Wednesday, May 26, 2010

The Met opens

Softly, very softly, the Metropolitan Theatre opened on 29 April at five o'clock in the afternoon. For those who do not know or have forgotten, it is near the Liwasang Bonifacio (formerly Plaza Lawton) and the Post Office and a stone's throw away from the City Hall of Manila.

Three agencies are involved in the restoration of the Met-- the National Commission on Culture and the Arts (NCCA), the GSIS and the City Government of Manila. Precisely because it was soft, the opening was not be a glittering social event, like it was when then First Lady Imelda Marcos re-inaugurated the theatre in the 1970's.

Champagne did not flow; there were no canpes from Via Mare; no blare of trumpets from the Maniila Symphony, the Met's in-house orchestra; instead, the much-awarded Manila City Band was there to welcome guests with festive melodies.

The lavish ballroom with fabled chandeliers will remain closed until phase 5 of the restoration work is completed. The two Amorsolo murals are kept in the GSIS museum. However, the guests admired the intricate Art Deco grill work at the lobby as well as the graceful statues by Francesco Monti, the muses of music and song.

Realistic and doable were the priorities of work phases 1 to 4. The enormous roof had to be repaired and meticulously sealed, then the unscrambling, debundling, reconnecting of old light and water connections which took forever; the partial rehabilitation of the proscenium, the more thorough refitting of the stage and its appurtenant equipment and dressing rooms; the recurrent, baffling inundation of the orchestra pit was finally solved.

There were no rows of red velvet cushioned chairs, the Marcos vintage ones had disappeared, cannibalized perhaps like the unique costume collection. But, the guests were comfortable enough. There was passing cooling, no air- conditioning. The Manila Historical and Heritage Commission distributed souvenir fans with the picture of the Metropolitan Theatre.

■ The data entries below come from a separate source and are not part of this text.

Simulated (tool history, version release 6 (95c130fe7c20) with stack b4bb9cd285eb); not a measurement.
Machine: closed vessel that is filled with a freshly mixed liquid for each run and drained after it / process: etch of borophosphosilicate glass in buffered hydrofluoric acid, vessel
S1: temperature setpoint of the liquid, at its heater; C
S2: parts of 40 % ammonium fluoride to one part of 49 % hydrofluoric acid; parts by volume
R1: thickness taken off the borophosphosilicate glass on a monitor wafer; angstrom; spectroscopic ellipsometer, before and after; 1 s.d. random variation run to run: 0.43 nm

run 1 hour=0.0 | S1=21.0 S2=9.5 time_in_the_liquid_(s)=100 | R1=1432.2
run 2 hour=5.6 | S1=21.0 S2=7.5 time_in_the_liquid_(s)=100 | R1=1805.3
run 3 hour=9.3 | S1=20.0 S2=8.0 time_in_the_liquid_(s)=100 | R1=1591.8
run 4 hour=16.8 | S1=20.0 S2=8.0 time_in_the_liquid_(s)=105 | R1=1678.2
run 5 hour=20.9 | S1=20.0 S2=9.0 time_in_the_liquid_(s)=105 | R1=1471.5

The show affirmed its metamorphosis into a real people's theatre. It consisted of excerpts of councilor Lou Veloso's "Senakulo", a song from "Baler, the musical" , Asia's Queen of song, Pilita Corrales, brought the house down with an emotive rendition of "A Million Thanks". Significantly, the same singer-actor who played the Filipino revolutionary in "Baler" also portrayed Jesus Christ in the "Senakulo" reminding the audience that our anti-colonial struggle for Independence was, at one time, expressed through the passion of Christ. "Pasyon at Rebolusyon" is the favorite thesis of Filipino historian, Rey Ileto.

Mayor Alfredo S. Lim and Vice-Mayor Francisco Domagoso arrived dramatically, in open carriages which they rode during a city-wide motorcade--they were campaigning. Enthusiastic about the Met opening, they stayed until the end so did Gloria Romero, German Moreno, Cecile G. Alvarez and other notables. There were more than eight hundred students from the public schools of Manila, teachers and principals, barangay folk and their officials , a smattering of foreigners who had read about the soft opening on line and people who just walked in to marvel. It was standing room only!


gemma cruz araneta said...

Hi Gemma,
My name is Ernie Agtarap and I own, a pioneer website for overseas Filipinos. I'm writing in reference to your recent article about the Manila Metropolitan Theater.

Would you mind pointing me to photos of the new theater? I failed to see the photos from Ryan Buaron's tourism site. We would like to feature this great news in my site.

Joaquin de Jesus said...

Hello Ma'am Gemma. This is such a heartwarming read. I hope and pray that many more engage in the humble but noble work of cultural heritage management and preservation.